Monthly Archives: April 2012

Shin Shin

‘He liked the bit behind the knee’, our bush tucker guide said of her father. Now I don’t think I’ve ever eaten human, but if it’s anything like the more traditional source of meats, it must be good though probably not my skinny pins.

I had the shin left over from a leg of christmas ham, lurking in the bottom of the freezer, probably under the cockeral……

Dead easy to cook.

  • an onion stuck with a couple of cloves,
  • two carrots and
  • a bottle of pipsqueak cider from the wonderful Little Creatures brewery and simmer away.
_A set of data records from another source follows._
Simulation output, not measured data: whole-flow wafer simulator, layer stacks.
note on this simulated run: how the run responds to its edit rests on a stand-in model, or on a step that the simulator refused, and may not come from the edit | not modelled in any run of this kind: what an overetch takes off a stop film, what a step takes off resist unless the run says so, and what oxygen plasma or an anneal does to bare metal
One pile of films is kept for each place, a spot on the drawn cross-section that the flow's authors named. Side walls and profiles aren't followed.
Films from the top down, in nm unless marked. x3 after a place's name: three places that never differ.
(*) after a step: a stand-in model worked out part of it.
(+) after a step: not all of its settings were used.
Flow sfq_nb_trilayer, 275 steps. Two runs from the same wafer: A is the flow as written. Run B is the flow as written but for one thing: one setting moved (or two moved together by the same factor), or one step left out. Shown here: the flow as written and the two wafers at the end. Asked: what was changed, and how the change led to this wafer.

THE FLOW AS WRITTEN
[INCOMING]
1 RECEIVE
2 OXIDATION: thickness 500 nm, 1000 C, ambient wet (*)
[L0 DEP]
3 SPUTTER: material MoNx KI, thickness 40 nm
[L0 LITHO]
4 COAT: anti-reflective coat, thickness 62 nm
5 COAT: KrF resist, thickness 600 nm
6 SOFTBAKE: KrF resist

Towards the end of cooking (i.e. the meat can cut with a table knife but not yet falling off the bone with a fork), I removed the veg and put some soaked (?haricot) beans in with extra cubed carrots and water to cover, and again simmered until soft.

Served with mashed potato, no milk in this mash as there is plenty of juice with the stew.

Second outing was with pasta. Now Shona often makes pasta e ceci where you make a sauce and then add the pasta to cook in the sauce. Well, this was a beany outing so why not do the same. A bit of water added, the meaty bits shredded, and cooked till the pasta was done, adding more oil/ water to avoid dryness. Lots of parmesan to serve.

The next set of shins was courtesy of some salt bush lambs. By god, these have become pricey, almost as much as the lil fillet steak. Weird and bizarre. Not so weird in that overall they are probably superior. They are now a fashionable cut i suppose, damn it!!

In the slow cooker with some thyme, bay leaves and a couple of onions. I don’t think I even had any wine to put in with these, but the herbs were quite enough of aromatic ass kick. Just a bit of water to keep moist.

The composition here was a bit of an unexpected success. I made some thyme and garlic butter- just a finely chopped wee clove with a big pinch of thyme leaves pulled off the twiggy stem, mixed in with softened butter. The mash had a copious quantity of chopped chinese chives in a well as olive oil and butter, naturally. The yard long beans had a dressing I made with anchovies, olive oil and lemon juice, and of course a soft boiled egg.

I wouldn’t have predicted all these strong flavours working, but they did. Probably too much for a very fancy bottle of wine, but a full bodied Rioja (Cosme Palacio) went down nicely.

There was one shank left over which  I also gave the above pasta treatment too a few days later; carrots once again, and some frozen peas too.